## 7th edition 7B.13

$\frac{d[R]}{dt}=-k[R]^{2}; \frac{1}{[R]}=kt + \frac{1}{[R]_{0}}; t_{\frac{1}{2}}=\frac{1}{k[R]_{0}}$

Saachi_Kotia_4E
Posts: 68
Joined: Fri Sep 28, 2018 12:23 am

### 7th edition 7B.13

how do you find the time it takes for the second order reactions to take place in 7B.13? what formula do we need to use?

Anusha 1H
Posts: 65
Joined: Fri Sep 28, 2018 12:15 am

### Re: 7th edition 7B.13

you use the half life equation for second order reactions first. With it, you can use the half life and [A]0 value they give you to solve for k.

once you have k, you can solve for the t values by using the integrated rate law equation
(you'll have to use (1/n)([A]o) where 1/n represents the concentration decrease)

Andrew Bennecke
Posts: 62
Joined: Fri Sep 28, 2018 12:15 am

### Re: 7th edition 7B.13

The half-life of A in a second-order reaction is 50.5 s when [A]not=0.9=84 mol*L^-1. Calculate the time needed for the concentration of of A to decrease to (a) one-sixteenth; (b)one-fourth; (c) one-fifth of its original value.

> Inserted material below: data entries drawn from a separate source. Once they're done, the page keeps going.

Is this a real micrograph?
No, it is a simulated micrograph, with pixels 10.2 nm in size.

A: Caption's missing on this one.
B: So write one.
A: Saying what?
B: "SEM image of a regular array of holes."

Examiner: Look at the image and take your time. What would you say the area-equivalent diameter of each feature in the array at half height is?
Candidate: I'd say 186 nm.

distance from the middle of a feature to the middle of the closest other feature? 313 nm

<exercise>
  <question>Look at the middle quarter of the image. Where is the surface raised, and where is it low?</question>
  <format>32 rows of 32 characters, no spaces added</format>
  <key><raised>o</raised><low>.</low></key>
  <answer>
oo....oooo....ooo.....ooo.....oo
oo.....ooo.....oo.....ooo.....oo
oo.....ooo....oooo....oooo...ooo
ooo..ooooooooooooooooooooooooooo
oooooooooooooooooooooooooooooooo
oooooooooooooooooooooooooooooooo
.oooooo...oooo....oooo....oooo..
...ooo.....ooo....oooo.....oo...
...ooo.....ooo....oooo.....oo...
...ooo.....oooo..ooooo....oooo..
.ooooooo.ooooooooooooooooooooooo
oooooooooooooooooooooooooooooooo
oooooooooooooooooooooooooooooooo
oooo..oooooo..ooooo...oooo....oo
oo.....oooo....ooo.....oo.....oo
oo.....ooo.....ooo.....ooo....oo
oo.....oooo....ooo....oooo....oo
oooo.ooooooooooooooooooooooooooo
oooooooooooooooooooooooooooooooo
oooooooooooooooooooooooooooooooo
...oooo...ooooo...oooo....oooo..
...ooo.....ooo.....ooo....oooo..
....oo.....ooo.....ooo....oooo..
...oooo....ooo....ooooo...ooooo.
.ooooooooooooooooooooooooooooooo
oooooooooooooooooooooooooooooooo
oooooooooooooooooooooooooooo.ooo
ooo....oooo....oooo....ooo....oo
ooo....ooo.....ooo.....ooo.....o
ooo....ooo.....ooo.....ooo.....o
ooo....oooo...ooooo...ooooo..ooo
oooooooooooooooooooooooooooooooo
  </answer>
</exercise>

Plugging-in the calculated k value and the given initial concentration into the integrated rate law equation, the only variable left to solve for is t.

taywebb
Posts: 60
Joined: Fri Sep 28, 2018 12:15 am

### Re: 7th edition 7B.13

First, you find k using the second order half-life equation, then you isolate t in the integrated rate law to solve for it. Because we already have the ratio of initial to final concentrations, you can use that to relate the two fractions together, making [A]t the same as [A]0. You can then subtract using the ratio and plug in the k you solved for and the given initial concentration.